Saturday, October 13, 2012

Its from my heart...

Pardon me if the words i'm using are harsh. I just want to voice out my opinion and vent out my anger here.

I AM REALLY MAD NOW!!!!

I can't really describe how mad i am now because i think no words could describe it. I really hate betrayers and i really really can't stand people with stupidity. I am a very easily hot-tempered person and i am very impatient. That's why i hate to wait for people to finish packing their fucking small bags and go have lunch together. I don't have the time to wait for you.
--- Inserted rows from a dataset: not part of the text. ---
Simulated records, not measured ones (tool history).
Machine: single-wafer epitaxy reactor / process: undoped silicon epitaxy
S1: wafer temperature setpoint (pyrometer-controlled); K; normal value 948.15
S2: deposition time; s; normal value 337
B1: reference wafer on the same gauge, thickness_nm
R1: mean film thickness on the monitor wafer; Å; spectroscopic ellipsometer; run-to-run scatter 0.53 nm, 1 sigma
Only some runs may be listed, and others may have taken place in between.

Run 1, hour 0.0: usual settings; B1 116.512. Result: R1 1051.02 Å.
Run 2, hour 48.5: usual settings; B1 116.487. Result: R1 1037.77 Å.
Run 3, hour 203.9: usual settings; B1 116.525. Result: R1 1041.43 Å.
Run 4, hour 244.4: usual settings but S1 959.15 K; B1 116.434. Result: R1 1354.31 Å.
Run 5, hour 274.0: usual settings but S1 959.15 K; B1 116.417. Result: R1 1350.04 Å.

I was saying i hate betrayers. AND I HATE MY JOB. I really want to quit but for the sake of this good pay, i can't help but to betray myself and continue working. Maybe i'm dumb but what can i do? I'm not born rich. Maybe my family was rich before but all that is another story. So because i am not born rich, i do things more serious than others. I think more than others. I evaluate a lot of things before i do something. U can say i'm selfish and whatever shit but i do this because i don't want to be like my mother and father. I want to have something that i want since i was young. And i want to fulfill all my small little wishes made when i was young. I'm certainly not gonna entertain people with lousy attitude and stupid people too. So for example, i don't like to hang out! Not that i don't like to but its because i will consider factors like transportation fee, things i have to spend on when i meet a friend like drinks/food and etc. I really would rather stay at home and watch tv all day long than to go out. YOU KNOW THE TRANSPORTATION FEE FROM MY HOUSE TO ORCHARD TO AND FRO IS AROUND $3??? And $3 can buy me fried bee hoon for dinner. Or i can buy my Korean noodles for $1.20 and add with some kimchi and that's a meal for me already.

Not that i don't like to hang out with friends but i really can't afford to spend something when i can spend it on other better things instead. TALK ABOUT COST OF OPPORTUNITY.

I'm a very friendly person but if you get on my nerve, i will start to dislike you. Maybe i won't show because i think i treat everyone the same. But seriously, i can hate you. And then maybe a few months later, i will start to neutral my negative feelings... BUT IT TAKES MONTHS. I always tell myself to FORGIVE AND FORGET but i feel like i can't do it! I especially can't forgive people whom have done something that is not good towards me, physically or mentally. CAUSE THIS IS LIKE A BOMB SUDDENLY DROP ON ME. If you know what you are doing can be wrong but u still do it, THEN PLEASE GO AND FUCK URSELF AFTER THAT. I will hate you for doing such a thing to me. AND I REALLY HATE MY JOB WHEN I TALK ABOUT THIS NOW!!!

I see all fake face people and they are always 'smiling'... I see a lot of them outside too. Actually i think everyone is like this. ALL BECAUSE OF THIS TERRIBLE SOCIETY. MONEY IS SIMPLY TOO DIFFICULT TO GIVE UP. We need money to survive so we need to fake our face and please other people when in our mind we think it is shit! You agree? You don't? Think about it before you make the decision.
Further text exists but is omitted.